Error : Index was outside the bounds of the array. [duplicate]

Question

This question already has answers here:

What is an IndexOutOfRangeException / ArgumentOutOfRangeException and how do I fix it? (5 answers)

Closed 3 years ago.

I'm aware of what the issue is stating but I am confused to how my program is outputting a value that's outside of the array..

I have an array of ints which is 0 - 8 which means it can hold 9 ints, correct? I have an int which is checked to make sure the users input value is 1-9. I remove one from the integer (like so)

if (posStatus[intUsersInput-1] == 0) //if pos is empty
{
    posStatus[intUsersInput-1] += 1; 
}//set it to 1

then I input 9 myself and I get the error. It should access the last int in the array, so I don't see why I'm getting an error. Relevant code:

public int[] posStatus;       

public UsersInput()    
{    
    this.posStatus = new int[8];    
}

int intUsersInput = 0; //this gets try parsed + validated that it's 1-9    

if (posStatus[intUsersInput-1] == 0) //if i input 9 it should go to 8?    
{    
    posStatus[intUsersInput-1] += 1; //set it to 1    
} 

Error:

"Index was outside the bounds of the array." "Index was outside the bounds of the array."

Answer 1

You have declared an array that can store 8 elements not 9.

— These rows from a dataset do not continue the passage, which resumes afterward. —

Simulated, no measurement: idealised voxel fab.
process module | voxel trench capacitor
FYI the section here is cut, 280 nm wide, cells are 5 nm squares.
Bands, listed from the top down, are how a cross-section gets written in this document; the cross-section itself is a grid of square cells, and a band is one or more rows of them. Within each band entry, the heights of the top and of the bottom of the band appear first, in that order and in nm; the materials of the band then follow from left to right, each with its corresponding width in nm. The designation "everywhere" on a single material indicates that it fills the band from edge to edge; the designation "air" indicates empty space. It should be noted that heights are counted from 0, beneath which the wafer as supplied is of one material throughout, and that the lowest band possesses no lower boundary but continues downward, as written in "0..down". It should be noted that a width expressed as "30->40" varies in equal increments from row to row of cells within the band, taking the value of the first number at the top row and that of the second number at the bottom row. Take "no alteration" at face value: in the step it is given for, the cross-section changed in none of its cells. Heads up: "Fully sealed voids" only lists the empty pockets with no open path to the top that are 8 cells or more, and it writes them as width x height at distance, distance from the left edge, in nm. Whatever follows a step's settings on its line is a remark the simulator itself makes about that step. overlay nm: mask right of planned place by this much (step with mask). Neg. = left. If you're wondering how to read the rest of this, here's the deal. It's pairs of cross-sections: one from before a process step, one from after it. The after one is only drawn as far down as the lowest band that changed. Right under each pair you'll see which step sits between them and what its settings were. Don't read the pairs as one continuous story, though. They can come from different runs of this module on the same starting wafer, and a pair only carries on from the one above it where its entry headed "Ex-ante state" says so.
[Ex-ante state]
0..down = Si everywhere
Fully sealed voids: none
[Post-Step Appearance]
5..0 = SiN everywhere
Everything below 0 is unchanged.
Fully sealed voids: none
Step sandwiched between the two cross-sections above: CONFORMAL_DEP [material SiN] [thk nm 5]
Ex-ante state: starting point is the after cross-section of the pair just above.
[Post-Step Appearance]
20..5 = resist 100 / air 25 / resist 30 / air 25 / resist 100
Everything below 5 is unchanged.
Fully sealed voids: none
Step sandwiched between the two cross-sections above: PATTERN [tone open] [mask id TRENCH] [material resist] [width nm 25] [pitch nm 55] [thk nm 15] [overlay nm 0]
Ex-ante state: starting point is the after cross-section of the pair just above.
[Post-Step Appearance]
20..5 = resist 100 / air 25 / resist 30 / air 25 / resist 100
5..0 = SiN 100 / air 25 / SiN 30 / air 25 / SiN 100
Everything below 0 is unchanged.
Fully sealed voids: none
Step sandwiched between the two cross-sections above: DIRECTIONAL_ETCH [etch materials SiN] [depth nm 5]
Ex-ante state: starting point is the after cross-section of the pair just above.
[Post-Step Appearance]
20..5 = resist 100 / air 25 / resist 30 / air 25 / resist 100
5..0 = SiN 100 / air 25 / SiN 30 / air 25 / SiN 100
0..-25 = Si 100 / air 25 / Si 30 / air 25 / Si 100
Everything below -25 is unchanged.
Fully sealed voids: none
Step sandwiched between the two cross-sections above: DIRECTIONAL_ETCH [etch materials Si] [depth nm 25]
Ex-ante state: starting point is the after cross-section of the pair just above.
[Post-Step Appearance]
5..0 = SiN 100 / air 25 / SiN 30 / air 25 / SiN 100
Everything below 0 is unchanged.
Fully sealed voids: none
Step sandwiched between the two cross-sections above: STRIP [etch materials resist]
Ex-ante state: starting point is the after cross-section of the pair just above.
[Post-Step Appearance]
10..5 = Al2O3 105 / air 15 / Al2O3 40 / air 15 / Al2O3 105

this.posStatus = new int[8]; 

It means postStatus will contain 8 elements from index 0 to 7.

Answer 2

public int[] posStatus;       

public UsersInput()    
{    
    //It means postStatus will contain 9 elements from index 0 to 8. 
    this.posStatus = new int[9];   
}

int intUsersInput = 0;   

if (posStatus[intUsersInput-1] == 0) //if i input 9, it should go to 8?    
{    
    posStatus[intUsersInput-1] += 1; //set it to 1    
} 

Answer 3

//if i input 9 it should go to 8?

You still have to work with the elements of the array. You will count 8 elements when looping through the array, but they are still going to be array(0) - array(7).